“Kayak Hunter” by Eleeshushe Parr – Inuit Art – Cape Dorset 1962 print collection presented by DaVic Gallery of Native Canadian Arts.
Condition: No condition to be noted.
Description by Artist: No description by artist found.
Notes from DaVic Gallery: “Kayak Hunter” is released in the 2002 Spring collection from the Archives, Dorset Fine Arts
Traditionally the Inuit supported themselves by hunting fish, sea mammals and land animals for food, heat, light, clothing, tools and shelter. They hunted mainly seal and caribou, but also whales, walrus, polar bear, musk ox, fox and wolf. The animals were used for food and their skin was used for clothing, blankets, tents and boats. Their oil was used for cooking and lamps. Bones, ivory and wood were used to make tools. Little was wasted, there was no pollution and, apart from natural trends, animals and people lived in harmony with a land that most people from the south would find hostile in the extreme. The good hunters were respected, as was a good work ethic – lazy people or those that did not contribute to the community, were not. They were just another mouth to feed in a place where food could be very hard to come by.

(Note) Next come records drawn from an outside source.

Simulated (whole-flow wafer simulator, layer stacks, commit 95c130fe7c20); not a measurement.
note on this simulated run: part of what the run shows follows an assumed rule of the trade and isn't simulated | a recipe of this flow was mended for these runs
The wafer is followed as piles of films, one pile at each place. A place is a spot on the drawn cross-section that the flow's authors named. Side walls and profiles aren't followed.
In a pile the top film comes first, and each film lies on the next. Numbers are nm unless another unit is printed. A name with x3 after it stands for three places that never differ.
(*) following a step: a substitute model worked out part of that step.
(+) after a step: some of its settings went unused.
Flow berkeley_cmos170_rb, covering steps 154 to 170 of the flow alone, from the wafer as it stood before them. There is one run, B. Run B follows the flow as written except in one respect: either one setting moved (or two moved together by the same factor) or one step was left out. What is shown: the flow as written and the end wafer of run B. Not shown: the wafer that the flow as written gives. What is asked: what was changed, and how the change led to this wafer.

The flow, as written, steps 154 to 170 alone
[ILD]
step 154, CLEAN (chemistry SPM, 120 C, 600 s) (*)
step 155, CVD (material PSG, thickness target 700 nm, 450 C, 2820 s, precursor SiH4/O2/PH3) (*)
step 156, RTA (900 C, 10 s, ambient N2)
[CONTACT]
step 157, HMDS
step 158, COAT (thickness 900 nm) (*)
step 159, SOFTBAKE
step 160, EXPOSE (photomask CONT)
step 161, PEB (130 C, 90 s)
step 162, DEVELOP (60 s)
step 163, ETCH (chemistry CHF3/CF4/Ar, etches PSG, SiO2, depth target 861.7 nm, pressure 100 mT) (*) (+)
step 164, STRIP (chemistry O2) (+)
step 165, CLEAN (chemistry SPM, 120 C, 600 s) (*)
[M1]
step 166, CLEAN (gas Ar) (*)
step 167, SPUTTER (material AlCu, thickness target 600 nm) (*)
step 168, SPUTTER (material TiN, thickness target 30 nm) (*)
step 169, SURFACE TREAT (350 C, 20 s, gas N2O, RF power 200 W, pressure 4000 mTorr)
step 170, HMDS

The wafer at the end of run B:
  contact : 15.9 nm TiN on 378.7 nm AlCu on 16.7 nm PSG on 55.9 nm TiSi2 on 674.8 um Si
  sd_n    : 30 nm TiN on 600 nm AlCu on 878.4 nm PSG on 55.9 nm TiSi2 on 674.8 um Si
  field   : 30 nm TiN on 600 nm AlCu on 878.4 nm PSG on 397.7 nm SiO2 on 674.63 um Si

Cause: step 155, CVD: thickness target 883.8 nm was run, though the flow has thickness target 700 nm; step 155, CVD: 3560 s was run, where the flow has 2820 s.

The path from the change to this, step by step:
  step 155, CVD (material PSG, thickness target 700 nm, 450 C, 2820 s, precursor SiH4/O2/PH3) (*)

The Kayak is an example of Inuit technological ingenuity that made it possible to live in the harsh conditions of the Arctic. These light, single-passenger boats were used primarily for hunting rather than a means of transport. The hunter silently approaches his prey to within range of the harpoon, lance or rifle. Great skill is required to avoid becoming entangled and capsized during the hunt, and the ability to roll the kayak was very valuable. Walrus are particularly dangerous and liable to attack and crush the kayak when provoked. In the past, when the kayak was still widely used for hunting, a high proportion of male deaths in Greenland were due to kayak hunting accidents.